Indeed, neither Wheaton nor most Christian colleges, have engaged directly with the LGBT students that live in their community. Instead, they bring other voices (typically “ex-gay) from off campus to promote a single damaging narrative. What this says to the students, especially those LGBT, is that their voice isn’t worth listening to.
Wheaton student Justin Massey, a co-founder of the campus LGBT student group Refuge, wrote about the apple incident on his own blog:
I saw peers exert more effort into rationalizing the offense rather than demonstrating support to the LGBT community whose experiences were disrespected. From three separate individuals I have heard that the disruptive student simply felt “the question was just too long,” “the tone of the inquiring student appeared rude,” and even “it was simply a joke gone wrong.” Each of these answers has one thing in common: they take responsibility off of the offending individual in an attempt to absolve this student of displaying any prejudice against a minority group. This incident affected more people than just the student who was hit. While it is wrong to show disrespect to any person, acting against an individual who raises minority concerns holds a different weight. It affirms the hateful messages that tell these already disadvantaged persons that they are not valued and undeserving of respect.
Massey later told TIME that the student has been disciplined and will no longer be on campus. The Wheaton administration has discussed the incident with students but cannot officially comment on what disciplinary measures were taken.
Late Tuesday night, Massey wrote a letter to Ryken and other campus leaders, alerting them of the Forum Wall letter and arguing that the incident was more than just a theological dispute. “Upon reading this letter I feel threatened and unsafe, and I know that I am not the only student who feels this way,” Massey, who is openly gay, wrote. “This action of throwing an item at another student is violent in nature and his sentiments reflected in the Forum Wall post are threatening… My peers and I strongly feel that prompt discussion, discipline, and communication with the student body must take place to explicitly call out these actions and properly deal with this situation.”

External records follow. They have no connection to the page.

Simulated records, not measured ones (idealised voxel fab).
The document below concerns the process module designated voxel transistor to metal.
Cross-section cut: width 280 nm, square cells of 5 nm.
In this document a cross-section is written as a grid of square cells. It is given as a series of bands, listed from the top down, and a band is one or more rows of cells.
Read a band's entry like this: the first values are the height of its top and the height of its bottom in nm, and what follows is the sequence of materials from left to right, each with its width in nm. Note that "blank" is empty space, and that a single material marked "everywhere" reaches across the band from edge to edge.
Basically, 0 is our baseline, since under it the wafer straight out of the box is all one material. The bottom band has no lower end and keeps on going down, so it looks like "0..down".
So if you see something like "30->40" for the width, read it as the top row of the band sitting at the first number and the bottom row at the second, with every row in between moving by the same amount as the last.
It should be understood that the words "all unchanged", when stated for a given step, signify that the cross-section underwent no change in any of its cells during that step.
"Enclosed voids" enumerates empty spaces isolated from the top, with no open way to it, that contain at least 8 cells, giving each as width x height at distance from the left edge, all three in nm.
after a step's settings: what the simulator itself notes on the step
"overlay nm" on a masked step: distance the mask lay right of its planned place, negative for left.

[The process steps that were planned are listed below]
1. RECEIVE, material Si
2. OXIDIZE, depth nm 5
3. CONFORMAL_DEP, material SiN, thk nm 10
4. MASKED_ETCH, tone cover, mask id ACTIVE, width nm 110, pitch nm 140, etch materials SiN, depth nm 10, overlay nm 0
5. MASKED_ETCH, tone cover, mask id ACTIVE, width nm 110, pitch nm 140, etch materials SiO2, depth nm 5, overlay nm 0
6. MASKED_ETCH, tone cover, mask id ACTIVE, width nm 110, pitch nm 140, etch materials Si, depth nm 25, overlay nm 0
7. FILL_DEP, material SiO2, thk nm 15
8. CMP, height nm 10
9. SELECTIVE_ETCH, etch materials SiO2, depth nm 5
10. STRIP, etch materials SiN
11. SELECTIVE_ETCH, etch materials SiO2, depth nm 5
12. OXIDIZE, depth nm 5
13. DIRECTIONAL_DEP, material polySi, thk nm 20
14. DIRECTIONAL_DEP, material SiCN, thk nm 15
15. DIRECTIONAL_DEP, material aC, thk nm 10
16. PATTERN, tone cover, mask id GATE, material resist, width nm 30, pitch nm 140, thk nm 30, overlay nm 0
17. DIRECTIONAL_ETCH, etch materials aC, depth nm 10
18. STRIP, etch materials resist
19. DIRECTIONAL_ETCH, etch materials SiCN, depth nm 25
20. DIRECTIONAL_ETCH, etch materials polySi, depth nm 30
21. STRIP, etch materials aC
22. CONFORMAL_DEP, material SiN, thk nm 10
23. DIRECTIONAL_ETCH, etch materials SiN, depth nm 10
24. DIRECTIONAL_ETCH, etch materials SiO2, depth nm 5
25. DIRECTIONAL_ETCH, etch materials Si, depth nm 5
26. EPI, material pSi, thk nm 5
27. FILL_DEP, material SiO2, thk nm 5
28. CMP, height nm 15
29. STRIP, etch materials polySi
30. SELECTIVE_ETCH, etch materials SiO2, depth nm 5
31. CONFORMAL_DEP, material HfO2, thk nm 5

Massey and other students, LGBT and allied, met with campus officials Wednesday morning to discuss the situation. “The religious tone and justification that he voiced, that was really frightening to us,” Massey says. “That is why we are asking for the College to specifically recognize that this incident targeted a minority group of people, that this wasn’t just a theological disagreement — this was LGBT students feeling the weight of the actions.”
Let he among us without sin throw the first… apple. And then let his entire student body shame him for living up to their school’s horrific, homophobic reputation. And then let his school finally acknowledge that they have deliberately created a dangerous environment for LGBT students, and let them finally do something about it.